"When I was a kid I used to fantasize all the time about owning a Rolls-Royce ," said first baseman Willie Stargell, the Pittsburgh Pirates' elder statesman after 20 years in the National League. "I used to look at pictures of the wide radiator and high front fenders and think, 'Wow, if I could just get my hands on something like that!'
"But it wasn't until 1973 that I got serious and really began looking around, " he continued. "I didn't go to any showrooms in the United States because I never considered a new car. What I wanted was one that somebody in England had already owned; that maybe had a history; and that had the steering wheel on the right side."
Stargell searched for three years with foreign car brokers before he found what he wanted, a 1963 Rolls-Royce Silver Cloud that belonged to an English carrot farmer who had just installed a new engine and had the leather upholstery replaced.

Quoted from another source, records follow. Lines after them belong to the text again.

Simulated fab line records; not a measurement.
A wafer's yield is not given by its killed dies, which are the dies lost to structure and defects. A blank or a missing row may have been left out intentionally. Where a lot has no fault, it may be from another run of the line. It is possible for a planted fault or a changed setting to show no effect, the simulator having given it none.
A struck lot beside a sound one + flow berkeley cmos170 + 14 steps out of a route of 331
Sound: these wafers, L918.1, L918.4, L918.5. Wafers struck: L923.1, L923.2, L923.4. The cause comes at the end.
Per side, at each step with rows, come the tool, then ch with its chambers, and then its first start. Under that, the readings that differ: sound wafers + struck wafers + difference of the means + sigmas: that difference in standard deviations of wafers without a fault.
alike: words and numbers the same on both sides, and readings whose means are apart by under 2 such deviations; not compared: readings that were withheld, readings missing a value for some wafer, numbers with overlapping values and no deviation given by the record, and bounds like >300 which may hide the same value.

"My total cost for the car and shipping it to the United States came to $18, 400," Willie said. "At first I justified the purchase in my own mind as an investment -- that I'd keep the car a while, then turn it over for a profit. Last year I got a serious offer of more than $40,000. But the fact is that kind of car grows on you. Besides, I've got two boys of driving age now who would never let me sell it.
"One reason I look forward to spring training every year is that my family and I always drive to Florida in the Rolls," he said. "Out on the highway, this car seems to hug the road. Of course you have to settle for 10 miles to the gallon when you're just driving at normal speeds. I've also spent some heavy money on body work because of all the salt and chemicals they put on the roads in Pittsburgh during the winter."
Stargell has three other vehicles -- a turbo-drive Mercedes, a new BMW, and a four-wheel-drive Chevrolet Blazer.
"This is probably going to sound strange after all I've said about the Rolls, but the care I really enjoy driving most is the Blazer," Willie explained. "What you have to understand is that I've always been a country boy who likes anything that's rugged. I love battling the ice and snow during a storm, especially when you've got four-wheel drive going for you."
Asked how a man who has spent two decades playing baseball can still retain the enthusiasm of a rookie, Stargell replied:
"Unfortunately the only thing the fan ever sees is the game -- what happens out on the field. But in baseball you are really part of a family that also lives together in the locker room. The friendship that develops between athletes over a long period of time is not something that you can put into words. But you can't stay in the game very long without it.
"After two years in the big leagues, you begin to realize that everything is mental anyway.I'm not saying you don't have to be talented to play this game, but that it's how you handle the daily mental pressures that really count -- how you discipline yourself.
"You let the fear of failure into your consciousness and you are really in trouble. I see this happening all the time to young players and I tell them: 'Hey, only you can let that negative stuff into your mind, and if you do you are making a big mistake.'"
Stargell says that before he quits he probably will have batted 10,000 times and made 7,000 outs, and that the pitcher who always gave him the most trouble was the Dodgers' Sandy Koufax.
"But the thing I plan to remember is how I got 3,000 hits, and how only a handful of players have ever done that," Willie said, though such a feat is still at least a few more years away for the veteran slugger who still needed around 800 starting this season.
"I'm also shooting for 500 home runs," Stargell said, "and when you're only 27 away you get a little excited."
How loose is the Pirates' clubhouse, which is frequently described as a zoo?
"I don't mind telling you that we're a pretty wild group when we get by ourselves," Stargell admitted during his team's recent visit here for a series with the Dodgers. "We ride each other a lot and when we want to remind a guy of something we nail his shoes to the floor.
"But sometimes we're just playful," he continued. "Like right now I got it all fixed with room service at the hotel to deliver a $100 breakfast to Bill Madlock tomorrow at 7 a.m. Man, he's going to see two dozen eggs and that just might lead to a few phone calls and a party.
"Bill will probably figure I'm the guy who set him up and he'll act like he's mad, only he can't really be sure who did it. But he also knows he's going to have to pay the hundred, because when somebody on this club does something like that he never admits it.
"Actually this is the perfect time to pull a stunt like that on Madlock, because he's leading the National League in hitting. If he were going badly, we'd never bother him."